Deep Learning from Scratch to GPU - 4 - Increasing Performance with Batch Processing

Need help with your custom Clojure software? I'm open to (selected) contract work.

February 18, 2019

Please share: Twitter.

These books fund my work! Please check them out.

If you haven't yet, read my introduction to this series in Deep Learning in Clojure from Scratch to GPU - Part 0 - Why Bother?.

The previous article, Part 3, is here: Fully Connected Inference Layers.

To run the code, you need a Clojure project with Neanderthal () included as a dependency. If you're in a hurry, you can clone Neanderthal Hello World project.

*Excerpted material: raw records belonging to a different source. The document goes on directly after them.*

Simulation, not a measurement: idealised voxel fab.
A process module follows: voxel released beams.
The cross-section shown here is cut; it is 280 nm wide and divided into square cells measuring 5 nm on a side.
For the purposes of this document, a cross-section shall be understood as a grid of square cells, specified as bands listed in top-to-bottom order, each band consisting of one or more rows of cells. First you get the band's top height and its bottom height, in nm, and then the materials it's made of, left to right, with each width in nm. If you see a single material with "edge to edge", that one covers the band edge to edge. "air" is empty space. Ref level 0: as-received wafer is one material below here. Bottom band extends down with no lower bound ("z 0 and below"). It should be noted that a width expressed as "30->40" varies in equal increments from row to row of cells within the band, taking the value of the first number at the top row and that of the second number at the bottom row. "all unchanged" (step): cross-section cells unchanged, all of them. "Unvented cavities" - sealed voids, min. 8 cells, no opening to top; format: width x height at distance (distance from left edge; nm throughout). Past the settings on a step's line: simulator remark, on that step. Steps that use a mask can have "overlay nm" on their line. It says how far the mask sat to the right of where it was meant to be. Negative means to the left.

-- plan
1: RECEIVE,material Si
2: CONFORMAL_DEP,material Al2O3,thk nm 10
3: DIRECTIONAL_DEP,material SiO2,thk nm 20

Don't forget to read at least some introduction from Neural Networks and Deep Learning, start up the REPL from your favorite Clojure development environment, and let's continue with the tutorial.

(require '[uncomplicate.commons.core :refer [with-release let-release Releaseable release]]
         '[uncomplicate.neanderthal
           [core :refer [mv! axpy! scal! transfer! col mm! mm rk! entry! copy!]]
           [native :refer [dv dge]]
           [vect-math :refer [tanh! linear-frac!]]]
         '[criterium.core :refer [quick-bench]])
(import 'clojure.lang.IFn)

The network diagram

I'm repeating the network diagram from the previous article as a convenient reference.

The idea of batch processing

The current processing of the network, shown above, is such that each input vector is threaded through layers, transformed by a series of matrices and non-linear activation functions, to produce an output vector. The heart of the implementation is the matrix-vector product operation (mv!), which is performed by optimized high performance libraries (Neanderthal in this case).

If we have only one input instance to process, there is not much that we can do to speed that up. However, we often have many input instances that we would like to process, either at once, or in a short period. Instead of calling the network function for each of these instances in a loop, we can process the whole batch using matrix functions that do the equivalent thing, but in an optimized way. We will process the whole batch at once.

Consider a matrix \(A\) and its columns. If we want to transform all these columns by a matrix transformation \(T\), we can do this by invoking a matrix-vector product (mv!) for each column of \(A\). As I discussed in matrix transformations, we can get the same result by doing a matrix-matrix multiplication of \(T\) and \(A\). Matrix-matrix multiplication has more space for hardware optimization than looping over simpler matrix-vector multiplications, and it will be faster.

Let's see the difference!

(def t (dge 1000 1000))
(def a (dge 1000 10000))
(def y (dv 1000))
(def b (dge 1000 10000))

(time (dotimes [i 10000]
    (mv! t (col a i) y)))

"Elapsed time: 987.553046 msecs"

(time (mm! t a b))

"Elapsed time: 102.086963 msecs"

For this particular size of input (1000) and batch (10000), on my CPU (i7-4790k), matrix-matrix multiplication is roughly 10 times faster than the equivalent loop of 10000 matrix-vector multiplications.

The exact difference in performance depends on the hardware and the matrix dimensions. The rule of thumb is that the speed-up is higher for larger matrices. In consequence, since the input dimension of a network stays constant, we expect that the network speed per input vector increases with larger batch size.

On the GPU, the difference is even more noticeable than on the CPU. We will explore this soon, when we support GPU computing.

Batched layer processing

(def x (dge 2 1 [0.3 0.9]))
(def w1 (dge 4 2 [0.3 0.6
                  0.1 2.0
                  0.9 3.7
                  0.0 1.0]
             {:layout :row}))
(mm w1 x)

nil#'user/x#'user/w1#RealGEMatrix[double, mxn:4x1, layout:column, offset:0]
   ▥       ↓       ┓
   →       0.63
   →       1.83
   →       3.60
   →       0.90
   ┗               ┛

As we can see, transforming an \(m\times{1}\) matrix is equivalent to transforming its only column.

(defn sigmoid! [x]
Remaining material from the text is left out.